The final debacle of Together for Change?

Patricia Bullrich, the third candidate in discordance, did the impossible last month to get out of the third place that the polls gave her. She couldn’t do it. Her task became precisely impossible. She was never able to reverse the fact that Milei got ahead of her in the primaries, taking part of her own social base. The Macrist right-wing candidate took on the failure of Macri’s previous government, which is part of the frustration of millions with the parties that have governed. She found Macri himself praising Milei throughout the first part of the campaign; she was unable to get Larreta’s support except only in a forced photo a few days before the elections.

Being already right-wing and with a recognized repressive trajectory as a civil servant, in the end she wanted to strengthen that perception of being a strong woman to establish order, as the last way to break Milei’s votes. She did not succeed, and she was trapped in a strong failure. The faces in her bunker say it all. The shock of this defeat leaves a trail of seriously injured people. Together for Change navigates these days between reproaches, crossed attacks between the UCR and the PRO, and more than one will quietly begin to pack their bags looking for new horizons. As things stand, the bourgeois invention of assembling a new right-wing force around Macri years ago is now walking on the edge of the cliff. And this is not only a problem for the PRO but for the bourgeois regime that fails to stabilize parties that alternate with any solidity.

Electoral trends

Meanwhile, and as a byproduct of Bullrich and Milei’s failure, it was Schiaretti who did good business, and as a voice of federal Peronism more located on the right, he advanced to almost 7%. Leaving his space as something more than necessary for the runoff. Soon, Massa and Milei will begin to seduce him.

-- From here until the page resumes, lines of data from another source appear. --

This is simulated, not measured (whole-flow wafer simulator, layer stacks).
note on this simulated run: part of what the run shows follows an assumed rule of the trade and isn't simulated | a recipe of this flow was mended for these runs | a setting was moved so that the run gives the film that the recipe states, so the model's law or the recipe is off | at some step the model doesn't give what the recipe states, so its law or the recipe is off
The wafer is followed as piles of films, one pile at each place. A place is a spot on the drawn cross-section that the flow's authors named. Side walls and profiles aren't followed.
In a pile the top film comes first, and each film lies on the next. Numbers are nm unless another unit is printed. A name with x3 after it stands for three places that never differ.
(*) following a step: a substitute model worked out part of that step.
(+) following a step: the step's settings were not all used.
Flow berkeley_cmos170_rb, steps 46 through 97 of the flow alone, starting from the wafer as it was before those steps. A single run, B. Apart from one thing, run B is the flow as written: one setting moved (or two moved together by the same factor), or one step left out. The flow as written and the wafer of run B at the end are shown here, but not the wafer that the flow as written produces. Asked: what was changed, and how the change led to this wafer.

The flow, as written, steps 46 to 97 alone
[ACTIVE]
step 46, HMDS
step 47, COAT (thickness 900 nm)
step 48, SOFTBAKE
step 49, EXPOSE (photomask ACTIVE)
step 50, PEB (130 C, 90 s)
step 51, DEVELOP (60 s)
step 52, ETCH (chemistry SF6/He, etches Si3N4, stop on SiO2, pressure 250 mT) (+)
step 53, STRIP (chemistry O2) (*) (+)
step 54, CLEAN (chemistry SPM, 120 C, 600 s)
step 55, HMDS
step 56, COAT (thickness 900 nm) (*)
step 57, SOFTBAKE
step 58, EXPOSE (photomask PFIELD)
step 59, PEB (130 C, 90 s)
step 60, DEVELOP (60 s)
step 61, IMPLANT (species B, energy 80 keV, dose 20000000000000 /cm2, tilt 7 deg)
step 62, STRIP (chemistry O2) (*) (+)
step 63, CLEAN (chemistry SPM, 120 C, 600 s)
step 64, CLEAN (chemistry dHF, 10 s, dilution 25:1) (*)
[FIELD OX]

Likewise, even considering that Milei and Bullrich were defeated for different reasons this Sunday, October 22, in an in-depth analysis of the elections, we cannot ignore saying that, overall, an electoral shift to the right continues. Let’s consider that the sum of Milei, Bullrich and Schiaretti amounts to just over 60% of the voters. Faced with this, the vote for Massa represented something contradictory, although he is part of a wing located on the right within the PJ. In this case, the vote for Union for the Homeland was a more contradictory vote, which, as we said, reflected healthy democratic reserves of workers and young people against Milei’s extreme right, combined with what the vote contributes to, and generally reflects, a policy and structure of governors and the political-union apparatus of the PJ that is the mainstay of the country’s bourgeois regime. While the anti-capitalist and socialist left expressed in the FIT-U acheived close to 3% of the votes, and a segment of the population decided not to vote.

This shows not only the failure of progressivism in the government, which fuels right-wing searches in important segments. But also that, although there were important social struggles, there were no major national or generalized struggles or overpowering of the union bureaucracy, which played the sinister role of endorsing and letting the austerity advance throughout the entire Peronist mandate. These objective causes acted in the last period of the country. And they are combined, on a subjective level, with the limits of the Left Front, which continues to be a real and important political actor, but fails to take a leap forward in quality or appear as an alternative to millions, due to not breaking with a aolely electoral format, nor dare to call on sympathizers, intellectuals and social, labor and popular leaders who vote and support us, to actually participate in our front. A debate that we will inevitably resume in the face of the new government that emerges in November.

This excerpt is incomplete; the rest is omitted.